Dedication and Introduction

The New Old Way: Toward a nonviolent end to the industrial age and the regeneration of nature



This blog is dedicated to my great friends and teachers: Kelley Janes, who is also the mother of my two children Linden and Daisy (also friends and teachers), James Donaldson, Al Lagunero, Jim Anest, Malidoma Patrice Somè, Jon Young, John Konovsky, Kari Bown, Julie Miller, Thomas Elliott, Douglas Simon Amrine, Julie Puhich, Erin Schrader, and David Hauer. My world is the world it is because of these beloved people. And I am in the world because of my parents, both helping from the other side now, H. Leonard Brisley and Minerva Whittier Pearson. I am so grateful.


Introduction: “Oh, and by the way ….”

We live in a marvelous age of human ingenuity. We travel through the sky inside gigantic machines of human creation. We can speak to loved ones half way around the planet while watching the expressions on their faces on a screen we can carry in our pockets. Our greatest athletes are breaking records every year. We can watch moving images of stories taking place in fantastical worlds that appear to actually exist. Oh, and by the way, civilization as we know it today appears to be doomed.

Today is Earth Day, 2016. A child born today enters into this paradoxical world as national leaders gather in New York at the United Nations to sign the Paris Climate Agreement. For some, this is hopeful. For others, this represents a business as usual response to imminent global ecological collapse. A child born today, enters a world which has lived with common knowledge of the possibility that human ingenuity might end civilization as we know it in a cloud of radioactive fury for seventy one years now, since the fateful day that the Enola Gay released its payload above Hiroshima, Japan. Four generations of adults have passed this world on with this one small hitch attached to the operating agreement of global civilization. ”Oh, and by the way, all this wonderfulness could end tomorrow. Sorry we didn’t fix that little problem.”

Plus, to make matters a little more troubling, the picture of human civilization’s wonder painted in my opening paragraph is as remote as a science fiction movie for most of the world’s population (except for the screen that fits in your pocket part.) Living in a resourced modern nation it can be very easy to overlook that fact.

This blog, besides being a book gone wrong, is my attempt to sort this out a little. I’ve  been secretly obsessed with two strange desires since I can remember: to live a Stone Age life in a cave somewhere and to help transform society into a beautiful expression of human caring for one another and our beloved planet. That is my own personal paradox and it has woven a strange but fascinating path for me through the labyrinth of modernity. I am privileged to have been able to indulge an exploration into both of these passions, neither of which generates a very good income, and raise up two amazing children with my beloved spouse in the context of this journey.

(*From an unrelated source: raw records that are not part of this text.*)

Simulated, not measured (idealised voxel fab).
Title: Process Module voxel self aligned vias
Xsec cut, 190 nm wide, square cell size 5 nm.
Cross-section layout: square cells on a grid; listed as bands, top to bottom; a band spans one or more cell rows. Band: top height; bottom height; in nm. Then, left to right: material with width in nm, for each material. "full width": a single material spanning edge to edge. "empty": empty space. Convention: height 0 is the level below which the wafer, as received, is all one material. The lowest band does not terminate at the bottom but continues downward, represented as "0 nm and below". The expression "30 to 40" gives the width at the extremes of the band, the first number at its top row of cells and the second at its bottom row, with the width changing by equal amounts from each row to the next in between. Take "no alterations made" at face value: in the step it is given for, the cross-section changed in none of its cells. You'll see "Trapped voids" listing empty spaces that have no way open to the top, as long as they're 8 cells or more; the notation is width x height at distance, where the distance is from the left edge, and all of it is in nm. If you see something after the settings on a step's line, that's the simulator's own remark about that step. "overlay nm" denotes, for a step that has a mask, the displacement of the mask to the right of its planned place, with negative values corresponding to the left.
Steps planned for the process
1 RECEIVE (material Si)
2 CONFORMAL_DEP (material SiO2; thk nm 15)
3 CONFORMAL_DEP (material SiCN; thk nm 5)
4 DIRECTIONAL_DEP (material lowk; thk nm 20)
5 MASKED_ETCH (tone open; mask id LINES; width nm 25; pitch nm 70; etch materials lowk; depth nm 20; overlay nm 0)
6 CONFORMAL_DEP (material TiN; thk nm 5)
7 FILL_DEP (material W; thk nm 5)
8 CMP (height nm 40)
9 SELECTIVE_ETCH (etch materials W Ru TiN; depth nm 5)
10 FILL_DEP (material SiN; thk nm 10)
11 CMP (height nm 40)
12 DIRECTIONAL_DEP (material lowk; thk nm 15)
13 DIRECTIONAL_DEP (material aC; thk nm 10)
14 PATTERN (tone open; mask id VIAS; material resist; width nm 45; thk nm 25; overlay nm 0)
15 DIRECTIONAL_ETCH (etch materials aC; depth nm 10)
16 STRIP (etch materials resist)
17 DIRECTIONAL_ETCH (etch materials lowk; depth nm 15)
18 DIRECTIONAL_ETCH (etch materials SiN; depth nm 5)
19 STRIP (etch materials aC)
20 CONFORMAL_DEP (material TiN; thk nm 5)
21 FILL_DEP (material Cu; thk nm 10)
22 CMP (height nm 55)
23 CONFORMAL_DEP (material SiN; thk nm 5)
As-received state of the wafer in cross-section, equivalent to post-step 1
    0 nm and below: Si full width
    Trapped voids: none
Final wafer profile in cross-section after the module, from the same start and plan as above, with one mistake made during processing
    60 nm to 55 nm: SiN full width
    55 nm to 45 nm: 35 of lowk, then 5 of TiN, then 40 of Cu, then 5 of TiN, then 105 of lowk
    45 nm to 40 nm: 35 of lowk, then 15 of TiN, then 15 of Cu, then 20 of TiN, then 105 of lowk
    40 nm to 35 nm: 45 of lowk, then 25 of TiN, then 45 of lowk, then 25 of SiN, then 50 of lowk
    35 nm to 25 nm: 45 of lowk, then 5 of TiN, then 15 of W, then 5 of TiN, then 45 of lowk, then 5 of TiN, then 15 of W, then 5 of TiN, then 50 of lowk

I’d like to think that I’ve learned a thing or two of value. I hope desperately that I have. This blog is my attempt to pass on reflections that might be helpful toward shaping the character of the new world that is coming. We still have the possibility, if not the probability, of an abundant, just and peaceful future. We have the ingenuity already in hand. Technology is not the problem. The problem is social will. Social will determines the social allocation of resources. As long as we devote more resources to war than to ecological restoration we are a doomed civilization.

How do we shift social will?

I hope that I have something of value to offer this conversation. Welcome aboard.